Input: board = [["A","B","C","E"],["S","F","C","S"],["A","D","E","E"]], word = "ABCCED"
Output: true
Input: board = [["A","B","C","E"],["S","F","C","S"],["A","D","E","E"]], word = "SEE"
Output: true
Input: board = [["A","B","C","E"],["S","F","C","S"],["A","D","E","E"]], word = "ABCB"
Output: false
- m == board.length
- n = board[i].length
- 1 <= m, n <= 6
- 1 <= word.length <= 15
- board and word consists of only lowercase and uppercase English letters.

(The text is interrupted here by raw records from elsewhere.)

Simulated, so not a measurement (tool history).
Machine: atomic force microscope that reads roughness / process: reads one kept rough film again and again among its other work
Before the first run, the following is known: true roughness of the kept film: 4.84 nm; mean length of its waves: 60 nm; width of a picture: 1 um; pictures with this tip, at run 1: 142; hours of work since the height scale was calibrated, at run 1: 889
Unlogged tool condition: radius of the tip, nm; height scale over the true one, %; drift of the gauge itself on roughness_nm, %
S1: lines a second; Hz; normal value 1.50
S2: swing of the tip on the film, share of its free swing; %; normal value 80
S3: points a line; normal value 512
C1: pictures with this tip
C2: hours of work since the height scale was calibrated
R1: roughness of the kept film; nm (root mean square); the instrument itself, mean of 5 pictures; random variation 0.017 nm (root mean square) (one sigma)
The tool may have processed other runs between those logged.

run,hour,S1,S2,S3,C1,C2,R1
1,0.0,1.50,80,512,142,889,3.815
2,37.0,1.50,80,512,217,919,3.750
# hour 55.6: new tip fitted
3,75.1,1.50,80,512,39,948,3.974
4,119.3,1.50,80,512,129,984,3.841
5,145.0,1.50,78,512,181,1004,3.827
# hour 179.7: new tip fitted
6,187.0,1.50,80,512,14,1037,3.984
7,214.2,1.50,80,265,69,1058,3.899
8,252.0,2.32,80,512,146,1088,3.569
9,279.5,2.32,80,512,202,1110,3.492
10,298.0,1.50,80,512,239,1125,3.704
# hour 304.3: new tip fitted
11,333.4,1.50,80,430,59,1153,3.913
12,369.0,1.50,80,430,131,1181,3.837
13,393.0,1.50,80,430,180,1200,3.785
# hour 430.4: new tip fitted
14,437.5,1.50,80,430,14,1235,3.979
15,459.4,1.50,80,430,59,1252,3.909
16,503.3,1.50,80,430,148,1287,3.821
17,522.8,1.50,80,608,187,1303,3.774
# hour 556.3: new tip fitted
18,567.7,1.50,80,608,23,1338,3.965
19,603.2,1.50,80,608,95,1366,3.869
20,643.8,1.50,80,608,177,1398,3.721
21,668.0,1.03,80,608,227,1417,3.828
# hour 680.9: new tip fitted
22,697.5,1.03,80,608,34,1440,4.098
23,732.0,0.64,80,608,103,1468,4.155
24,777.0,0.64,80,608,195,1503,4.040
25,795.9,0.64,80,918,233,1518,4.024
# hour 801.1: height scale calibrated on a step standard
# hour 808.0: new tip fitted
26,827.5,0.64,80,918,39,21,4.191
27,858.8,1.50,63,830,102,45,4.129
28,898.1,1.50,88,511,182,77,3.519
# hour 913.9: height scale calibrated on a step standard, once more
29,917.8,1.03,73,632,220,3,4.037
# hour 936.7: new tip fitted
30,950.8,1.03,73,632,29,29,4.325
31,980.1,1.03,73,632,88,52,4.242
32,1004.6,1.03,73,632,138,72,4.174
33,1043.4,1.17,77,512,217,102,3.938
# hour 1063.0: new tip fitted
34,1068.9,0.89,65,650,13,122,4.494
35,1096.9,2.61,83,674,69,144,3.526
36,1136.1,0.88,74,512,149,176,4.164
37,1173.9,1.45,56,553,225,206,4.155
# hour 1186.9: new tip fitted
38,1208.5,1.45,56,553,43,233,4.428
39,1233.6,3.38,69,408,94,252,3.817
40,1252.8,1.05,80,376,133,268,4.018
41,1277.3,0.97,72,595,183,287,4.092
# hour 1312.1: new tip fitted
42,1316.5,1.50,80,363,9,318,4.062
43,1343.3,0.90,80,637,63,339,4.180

function exist(board: string[][], word: string): boolean {
// it is always good to know the dimension of the 2D board
const ROW: number = board.length;
const COL: number = board[0].length;
// we always need a set for dfs
const visited: Set<string> = new Set<string>();
const dfs = (row: number, col: number, index: number): boolean => {
// recursive call always has base case
// good one
if(index === word.length) return true
// bad one
const key: string = `${row},${col}`;
if(row < 0 || row >= ROW || col < 0 || col >= COL || visited.has(key) || board[row][col] !== word[index]) return false;
// recursive call here
visited.add(key)
let res: boolean = ( dfs(row, col - 1, index + 1) ||
dfs(row - 1, col, index + 1) ||
dfs(row, col + 1, index + 1) ||
dfs(row + 1, col, index + 1))
visited.delete(key)
return res;
}
// driver logic
for(let i = 0; i < ROW; i++){
for(let j = 0; j < COL; j++){
if(dfs(i, j, 0) === true) {
return true
}
}
}
return false;
};